Antonia Fraser

A most superior street

issue 04 September 2004

Nancy Mitford did not enjoy readers’ letters, according to Harold Acton’s sprightly memoir (how unlike us, Miss Beale and Miss Buss). But she did enjoy this one from a certain Mavis Mitford-Potts, following the enormous success of her first historical biography, Madame de Pompadour. It was along these lines: ‘I live alone in a bungalow and shall soon no doubt be murdered by one of the many people who think all Mitfords better dead’ and had the PS: ‘Please don’t think I admire your idiotic books.’ Nancy Mitford described this missive as ‘a breath of fresh air’ compared to the stack of fan-letters she was receiving: ‘It’s so odd why they should think one should want to know their boring reactions to one’s work.’

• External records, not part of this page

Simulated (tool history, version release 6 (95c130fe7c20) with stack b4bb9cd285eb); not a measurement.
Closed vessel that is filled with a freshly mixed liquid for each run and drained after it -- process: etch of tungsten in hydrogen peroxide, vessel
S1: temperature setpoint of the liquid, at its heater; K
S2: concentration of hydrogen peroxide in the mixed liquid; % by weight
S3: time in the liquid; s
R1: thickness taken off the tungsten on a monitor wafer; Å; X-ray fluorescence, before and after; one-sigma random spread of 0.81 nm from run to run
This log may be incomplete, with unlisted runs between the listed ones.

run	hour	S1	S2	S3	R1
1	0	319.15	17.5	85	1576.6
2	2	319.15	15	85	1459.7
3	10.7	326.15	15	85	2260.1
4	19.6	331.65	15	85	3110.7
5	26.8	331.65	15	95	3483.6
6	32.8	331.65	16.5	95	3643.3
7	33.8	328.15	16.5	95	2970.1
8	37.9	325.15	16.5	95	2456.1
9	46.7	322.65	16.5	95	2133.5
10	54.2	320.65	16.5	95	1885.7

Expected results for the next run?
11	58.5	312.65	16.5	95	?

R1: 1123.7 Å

Perhaps there is an element of Mitford-tease about this letter, written to a close friend (after all the point was being made about the stack of fan-mail). Fortunately there was a category, a large category, of people with whom Nancy Mitford enjoyed exchanging letters, over many years, and these included some of the cleverest and most original people of her generation. This is the centenary year of Nancy Mitford’s birth — in November 1904 — and to celebrate it John Saumarez Smith has edited an elegant and entertaining vignette, The Bookshop at 10 Curzon Street. Nancy had worked at the eponymous bookshop in the war, and when she settled in Paris thereafter, kept in touch with Heywood Hill, then running the Curzon Street shop, and his colleagues (Saumarez Smith, the editor, has now replaced Hill, not only at Curzon Street, but as an arbiter of what bien-pensant people should be reading).

There are discreet hints of feuds at and around the shop, Hill and his wife somehow falling out with the next regime, Handasyde Buchanan and his wife, but the reader is left mainly in ignorance about this; and Nancy Mitford herself remained good friends with both parties (although one does note that neither the Hills nor the Buchanans went to her funeral, each couple fearing that the other would be there).